Check out the poll.  Roughly 50% of people surveyed openly affirmed their Pro-Life position whereas only 41% identified themselves as "Pro-Choice."

Given those tenets, you can all but guarantee that the new Pro-Abortion movement will turn it's marketing efforts toward a sympathetic approach by focusing on the tragedy of abortion versus the "empowerment" of women.  Abortionists may even have to concede that one is giving its life for the benefit of the other.  (This is their greatest fear) 

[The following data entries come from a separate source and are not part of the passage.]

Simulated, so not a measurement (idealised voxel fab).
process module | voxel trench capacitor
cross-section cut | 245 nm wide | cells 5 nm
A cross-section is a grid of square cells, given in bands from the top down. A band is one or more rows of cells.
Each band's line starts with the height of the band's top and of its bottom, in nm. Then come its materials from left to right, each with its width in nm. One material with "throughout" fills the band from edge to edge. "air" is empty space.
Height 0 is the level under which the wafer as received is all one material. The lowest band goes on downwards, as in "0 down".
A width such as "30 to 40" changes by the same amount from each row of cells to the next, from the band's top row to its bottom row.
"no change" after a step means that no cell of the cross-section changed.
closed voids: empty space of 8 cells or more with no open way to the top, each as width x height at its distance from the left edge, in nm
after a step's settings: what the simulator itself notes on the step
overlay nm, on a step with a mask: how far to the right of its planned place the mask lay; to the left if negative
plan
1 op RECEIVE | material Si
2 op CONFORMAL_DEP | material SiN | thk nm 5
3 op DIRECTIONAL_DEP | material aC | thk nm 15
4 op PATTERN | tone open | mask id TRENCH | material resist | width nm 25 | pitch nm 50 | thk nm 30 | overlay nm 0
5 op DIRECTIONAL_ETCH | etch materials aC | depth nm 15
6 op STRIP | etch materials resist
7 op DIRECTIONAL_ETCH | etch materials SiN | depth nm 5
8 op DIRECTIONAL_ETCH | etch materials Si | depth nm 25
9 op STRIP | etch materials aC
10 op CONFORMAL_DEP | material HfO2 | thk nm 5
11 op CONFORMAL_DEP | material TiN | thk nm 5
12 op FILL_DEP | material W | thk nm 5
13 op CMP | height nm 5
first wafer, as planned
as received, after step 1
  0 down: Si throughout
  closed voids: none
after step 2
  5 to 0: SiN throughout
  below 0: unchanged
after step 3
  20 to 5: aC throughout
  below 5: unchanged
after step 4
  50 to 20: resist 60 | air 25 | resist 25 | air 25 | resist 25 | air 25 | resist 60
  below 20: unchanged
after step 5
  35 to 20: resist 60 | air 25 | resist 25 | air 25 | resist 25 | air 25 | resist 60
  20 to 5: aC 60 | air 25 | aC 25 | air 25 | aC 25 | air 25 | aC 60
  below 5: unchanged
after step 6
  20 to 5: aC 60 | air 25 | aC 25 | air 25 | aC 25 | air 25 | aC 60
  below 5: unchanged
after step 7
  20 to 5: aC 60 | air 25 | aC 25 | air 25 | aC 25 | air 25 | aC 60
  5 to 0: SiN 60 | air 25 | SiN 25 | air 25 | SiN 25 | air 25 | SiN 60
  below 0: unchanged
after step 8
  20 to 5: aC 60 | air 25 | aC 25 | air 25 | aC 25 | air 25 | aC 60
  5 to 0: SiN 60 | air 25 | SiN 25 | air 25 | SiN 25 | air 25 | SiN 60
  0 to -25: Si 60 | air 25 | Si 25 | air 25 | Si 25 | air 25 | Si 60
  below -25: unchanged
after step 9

Planned Parenthood has already begun to change its verbage on the topic.  Focusing intently on "hard choices" and "tragedies" of mothers born to poverty or who have conceived after rape, they hope to redirect attention away from the fetus's worth or concerns of a father.  (In truth, it should be noted that children who are conceived during rape make up a very small number when compared to those who conceive and elect to have an abortion... so, essentially, they are saying the statistical super-minority should dictate policy for the overwhelming majority of incidents).  And so, this new approach still seems to fall short.  Emotionally, the rape argument is strong but statistically it fails to account for the real tragedy which is that most women who have had one abortion will elect to have another.

Abortionists now seem to argue that abortion is always a "tragedy" (even when rape or incest isn't involved) but for the good of the mother we must focus on the mother's "rights."  You will notice a clear absence of discussion about a male's rights or fetuses' rights.   The approach will undoubtedly carry weight with old-guard feminism but it doesn't seem to be catching on with younger generations who now realize that an abortion isn't anything like getting your nails clipped.  There is much more involved in the decision than just one person's well being.  In the end, abortion has much less to do with lifestyle (how much money you have) and much more to do with considerations of life itself.